Mayor-elect Elizabeth Tisdahl met with 13 NU students in the Communications Residential College to
discuss plans for her tenure and town-gown relations. Sean Collins Walsh/The Daily Northwestern
In her first appearance at Northwestern since winning the Evanston mayoral election, Mayor-elect Elizabeth Tisdahl came to speak — but only 13 NU students showed up.
The mayor-elect discussed her campaign and the low student turnout in the local elections to a group of students in the Communications Residential College. Current Mayor Lorraine Morton told her there had never been more mudslinging in an Evanston mayoral campaign, Tisdahl said.
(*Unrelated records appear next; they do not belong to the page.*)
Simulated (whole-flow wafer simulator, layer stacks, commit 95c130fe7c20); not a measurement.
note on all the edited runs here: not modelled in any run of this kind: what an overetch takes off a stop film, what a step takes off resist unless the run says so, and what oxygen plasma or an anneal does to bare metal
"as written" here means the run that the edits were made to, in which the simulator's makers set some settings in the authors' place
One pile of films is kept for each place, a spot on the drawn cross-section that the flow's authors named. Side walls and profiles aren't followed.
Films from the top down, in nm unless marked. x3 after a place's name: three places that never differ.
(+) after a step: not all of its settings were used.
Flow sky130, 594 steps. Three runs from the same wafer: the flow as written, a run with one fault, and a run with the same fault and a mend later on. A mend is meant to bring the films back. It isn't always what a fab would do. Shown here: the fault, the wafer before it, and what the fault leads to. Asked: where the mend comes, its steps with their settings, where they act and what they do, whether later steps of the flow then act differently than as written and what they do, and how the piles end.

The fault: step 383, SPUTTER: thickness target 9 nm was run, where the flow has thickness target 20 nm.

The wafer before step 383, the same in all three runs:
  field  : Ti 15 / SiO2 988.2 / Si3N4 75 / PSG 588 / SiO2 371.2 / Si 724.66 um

The low student turnout in the local election disappointed her, but she did not, when asked by an attendee, offer ideas for improving it.
“I throw that question right back to you,” she said.
Those in attendance did not have the answer but they said they hoped her inauguration would begin an era of improved relations between NU and the city.
“I think everyone’s looking forward to pressing the reset button on the Evanston-NU relationship,” Weinberg freshman Ben Goldberg said.
Tisdahl told students the university should make direct financial contributions to the city and cited other universities that do, like Harvard University and Massachusetts Institute of Technology. As a nonprofit, NU is exempt from property taxes, yet benefits from the city’s fire services.
Tisdahl will talk to future University President Morton Schapiro to propose a task force comprising members of both the university and Evanston to develop a town-gown relations model, she said.
She also said the NU community should play a part in the city’s attempts at controlling guns.
“I think the law school should be volunteering to do things such as defend us,” she said. In 2008, the City Council revoked a ban on handguns to avoid a lawsuit from the National Rifle Association, which claimed the ban violated a recent Supreme Court decision and the Second Amendment.
Tisdahl also said she supported the proposal to build 10 wind turbines in the lake as a way to fulfill her pledge to reduce carbon emissions by 13 percent by 2012. She would like to see them built off NU’s shoreline because students would be less likely to find them ugly, she said.
“If we put them anywhere else on the lake, we’ll have citizens saying that we’ve ruined the view,” she said.
Medill Prof. Roger Boye proposed a group of NU students to advise the mayor after she discussed the Mayor’s Youth Advisory Group, a body she is forming at Evanston Township High School.
The mayor-elect said she supports the idea but is uncertain whether enough NU students would be willing to serve on such a committee.
“Call it an internship,” SESP sophomore Nathalie Rayter said.
“That’s clever,” Tisdahl said. “I like that one.”
Tisdahl will take office May 11, replacing the retiring mayor, Morton.